His death is the most painful event of my life by far, more painful than not winning that journalism contest I have been preparing for in high school, more painful than not passing that government scholarship in college and even more painful than cancelling my planned wedding and asking refund from the church and reception venue. I was devastated and mad at myself for not talking to him days prior to his death. I believe that is what made it more painful for me. That, at the last days of his life, I wasn’t able to make it better for him. I failed at letting him feel that I care about him.

There are times when I wish there is a way to contact the dead so that I can ask forgiveness and make things right. I want to make up to him for the days I acted bitchy. But I know there is nothing I can do about it now. As what this month’s chosen quote implies, “death is a part of life”. We can delay it perhaps but we cannot stop it from coming. It will come no matter what… we just do not know when.
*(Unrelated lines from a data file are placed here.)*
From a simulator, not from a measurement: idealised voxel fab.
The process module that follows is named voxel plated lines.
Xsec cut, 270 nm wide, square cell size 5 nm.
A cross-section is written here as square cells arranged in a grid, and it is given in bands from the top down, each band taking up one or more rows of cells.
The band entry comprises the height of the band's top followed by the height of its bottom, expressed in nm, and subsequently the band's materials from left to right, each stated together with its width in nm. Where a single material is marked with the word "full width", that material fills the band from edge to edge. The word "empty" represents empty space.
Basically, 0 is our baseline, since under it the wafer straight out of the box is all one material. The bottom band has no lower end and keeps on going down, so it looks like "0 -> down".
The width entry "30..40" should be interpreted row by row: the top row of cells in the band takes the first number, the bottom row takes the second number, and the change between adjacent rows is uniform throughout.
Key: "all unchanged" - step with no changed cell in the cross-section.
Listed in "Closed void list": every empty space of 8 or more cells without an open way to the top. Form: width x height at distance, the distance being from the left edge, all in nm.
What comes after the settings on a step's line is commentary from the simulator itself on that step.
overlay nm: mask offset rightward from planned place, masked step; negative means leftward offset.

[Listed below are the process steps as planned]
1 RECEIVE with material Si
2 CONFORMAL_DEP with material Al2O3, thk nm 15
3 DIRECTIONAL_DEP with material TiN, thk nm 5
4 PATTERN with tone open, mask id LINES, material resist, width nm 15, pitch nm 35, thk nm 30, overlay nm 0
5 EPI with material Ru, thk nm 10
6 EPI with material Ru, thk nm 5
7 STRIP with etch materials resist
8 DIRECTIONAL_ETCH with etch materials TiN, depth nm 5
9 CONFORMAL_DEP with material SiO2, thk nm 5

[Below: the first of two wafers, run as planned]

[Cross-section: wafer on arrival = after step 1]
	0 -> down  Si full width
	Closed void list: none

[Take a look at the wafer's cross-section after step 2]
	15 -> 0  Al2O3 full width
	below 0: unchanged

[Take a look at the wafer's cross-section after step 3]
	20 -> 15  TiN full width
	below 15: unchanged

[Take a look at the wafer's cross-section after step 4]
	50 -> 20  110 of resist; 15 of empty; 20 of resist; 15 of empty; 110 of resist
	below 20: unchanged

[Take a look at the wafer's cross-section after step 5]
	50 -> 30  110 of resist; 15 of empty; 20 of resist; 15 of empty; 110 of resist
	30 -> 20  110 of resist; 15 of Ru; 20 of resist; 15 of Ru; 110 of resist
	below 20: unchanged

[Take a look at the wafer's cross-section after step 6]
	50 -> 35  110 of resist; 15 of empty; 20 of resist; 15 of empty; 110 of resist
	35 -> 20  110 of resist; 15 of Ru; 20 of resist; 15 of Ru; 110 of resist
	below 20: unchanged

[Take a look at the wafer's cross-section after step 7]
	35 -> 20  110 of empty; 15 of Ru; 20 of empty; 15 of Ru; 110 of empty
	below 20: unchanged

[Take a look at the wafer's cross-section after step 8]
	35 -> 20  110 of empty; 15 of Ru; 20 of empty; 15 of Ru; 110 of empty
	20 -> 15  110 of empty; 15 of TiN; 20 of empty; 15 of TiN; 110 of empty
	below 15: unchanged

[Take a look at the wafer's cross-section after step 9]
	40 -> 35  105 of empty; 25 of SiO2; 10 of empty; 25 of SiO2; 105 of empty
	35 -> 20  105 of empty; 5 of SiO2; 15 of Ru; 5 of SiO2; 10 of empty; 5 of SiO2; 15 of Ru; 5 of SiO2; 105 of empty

There are lots of lessons I learned from his death. One, treat others, especially your family, kindly. Show them that you care and do not be too hard on them even if they can be hard sometimes. Accept and understand their weaknesses and appreciate them for their strength. And the perfect time to start doing it is NOW. Don’t wait for later because as what I have said, we do not know when death is coming. That’s lesson number two. Be prepared always so that in case something happens to you or anyone you love, there is no regret. Settle differences as soon as possible and never hold a grudge over someone whom you are sure you will feel bad when s/he dies.

With this, you’ll feel no regrets and makes it easier to move on.